On cities that were made for friendship

October 17th, 2014, 7pm

I went back to Barcelona. I was there for almost all of October, which is just enough time to get over jet lag, readjust, fall back into your old life and then say good bye all over again.

I spent my first week back in a state of enchantment and despair. The city sparkled. I marveled at the beautiful streets and happy faces. I basked in the lingering afterglow of summer as it faded, almost imperceptibly, into autumn. And yet, I was inconsolable. I think it was the jet lag, because changing time zones always leaves me sad, a little raw, my emotions pulled to the surface. But it was also nostalgia: for a life I had once had, for a city that was no longer mine.

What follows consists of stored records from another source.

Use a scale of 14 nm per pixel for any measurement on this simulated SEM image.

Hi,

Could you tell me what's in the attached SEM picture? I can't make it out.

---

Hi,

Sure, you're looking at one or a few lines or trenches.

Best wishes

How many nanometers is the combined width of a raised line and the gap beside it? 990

I compared Barcelona to San Francisco and in the throes of the first wave of my re-enchantment I decided that people in Barcelona were happier than in San Fran. I considered a few reasons for why this might be the case (better weather, sun tanned people, a more relaxed attitude toward sexuality) and then, because I was feeling very enamored with the actual lay out of the city decided it was in part because of the city itself.

Cities are like systems, encouraging and shaping behavior by creating situations which are taken for granted and eventually perceived as ordinary, even obvious.

Barcelona creates a framework that encourages easy socialization: cheap, delightful and plentiful restaurants and cafes, a high density, relatively compact city, walking routes that are so beautiful they are destinations within themselves and public spaces that don’t require you to buy anything to stay all make it easy to spend time with people… and so people spend more time with people, which is turn makes them happier.

North American cities…even San Fran to some degree… are by contrast isolating experiences that discourage socialization by forcing it to revolve around a costly consumer experience and by making it so hard to achieve: people are spread out and there are no easy ways to mitigate the physical distance. Cabs aren’t cheap. Transit is mostly not great. The roads are congested.

In the end we might brush this all aside and chalk it up to culture. Perhaps we will say things like: Catalans are more social people. That might be true, but perhaps cities influence and reinforce culture as well.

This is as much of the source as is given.